Another important consequence of a symmetric criterion is that it trivially generalises to comparing any number of models, such as we did in Table 2.1. One should however take care in such cases that models are not simply rejected by chance when a large number of models are simultaneously compared. By how much that chance would increase, and how best to account for this, are questions we leave for future work.
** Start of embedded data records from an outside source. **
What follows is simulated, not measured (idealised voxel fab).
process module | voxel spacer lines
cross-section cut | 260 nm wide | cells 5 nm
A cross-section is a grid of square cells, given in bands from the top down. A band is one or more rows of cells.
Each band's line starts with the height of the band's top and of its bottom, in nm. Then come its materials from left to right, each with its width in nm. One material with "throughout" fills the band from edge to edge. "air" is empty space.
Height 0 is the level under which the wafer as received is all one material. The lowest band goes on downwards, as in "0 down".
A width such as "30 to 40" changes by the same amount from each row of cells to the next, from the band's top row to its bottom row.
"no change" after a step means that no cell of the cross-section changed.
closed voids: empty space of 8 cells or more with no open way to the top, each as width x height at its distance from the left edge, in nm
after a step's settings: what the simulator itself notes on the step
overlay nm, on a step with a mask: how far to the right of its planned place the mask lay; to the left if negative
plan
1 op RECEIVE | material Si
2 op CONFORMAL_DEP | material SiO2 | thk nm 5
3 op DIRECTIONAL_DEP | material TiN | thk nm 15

From a practical standpoint, the most important feature of the \(\Bemd{}\) is likely its ability to compare both specific model parametrisations of the same structural model, as well as structurally different models. Most other criteria listed in Fig. 2.8 only compare model structures, because they either assume globally optimal parameters (AIC, BIC), integrate over the entire parameter space (Bayes factor) or refit their parameters to each dataset (AIC, MDL). The calculation of the \(\Bemd{AB;c}\) between two models is also reasonably fast, taking less than a minute in most of our examples. Although calibration experiments are more computationally onerous, our experiments suggest that the \(\Bemd{AB;c}\) is largely insensitive to the scaling constant \(c\) when it is below a certain value (approximately 1 in our experiments). We anticipate therefore that practitioners may simply perform their exploratory analyses with a few different values of \(c\), and only perform the calibration experiments if there is indication that analyses are worth pursuing. Alternatively, since calibration is a function of experimental details, a laboratory might perform it once to determine a good value of \(c\) for its experimental setup, and then share that value between its projects.

Also important is that computing the \(\Bemd{}\) only requires knowledge which is usually accessible in practice: a method to generate synthetic samples from both \(\M_A\) and \(\M_B\), a method to generate true samples, and a loss function. Some reasoned choices are used to define the stochastic process \(\qproc\) in the PPF space, but they are limited by the hard constraints of that space: PPFs must be one-dimensional on \([0, 1]\), monotone, integrable, and non-accumulating. Hierarchical beta (HB) processes (which are further detailed in the Methods) satisfy those constraints, but it would be an interesting avenue of research to look for alternatives which also satisfy the desiderata for \(\qproc\). In particular, if one could define processes which better preserve the proportionality of Eq. 2.23, or allow for a faster computational implementation, the \(\Bemd{}\) could be applied to an even wider range of problems.

There are other open questions which could be worth clarifying in future work. One is the effect of finite samples: having fewer samples increases the uncertainty on the shape of the estimated mixed PPF \(\qs\), and should therefore increase the discrepancy with the synthetic PPF \(\qt\) (and thereby the estimate epistemic uncertainty). In this sense our method accounts for this implicitly, but whether it should do so explicitly (and how) is yet unexplored. It may also be desirable in such cases to use the same samples both to fit and test models, as it is commonly done in statistical model selection. One might explore for such cases the possibility of combining our adapting existing methods, such as those developed to estimate the \(\elpd\)[31, 62], to avoid selecting overfitted models.

More generally, we hope that practitioners view the \(\Bemd{}\) criterion not as a prescription, but as a framework which can be adapted to their problem. This adaptivity offers many opportunities to incorporate domain expertise: in the choice of the candidate models, the loss function, sensitivity parameter \(c\), rejection threshold \(\falsifythreshold\), and epistemic distributions used to validate \(c\). These are clear interpretable choices which help express scientific intent.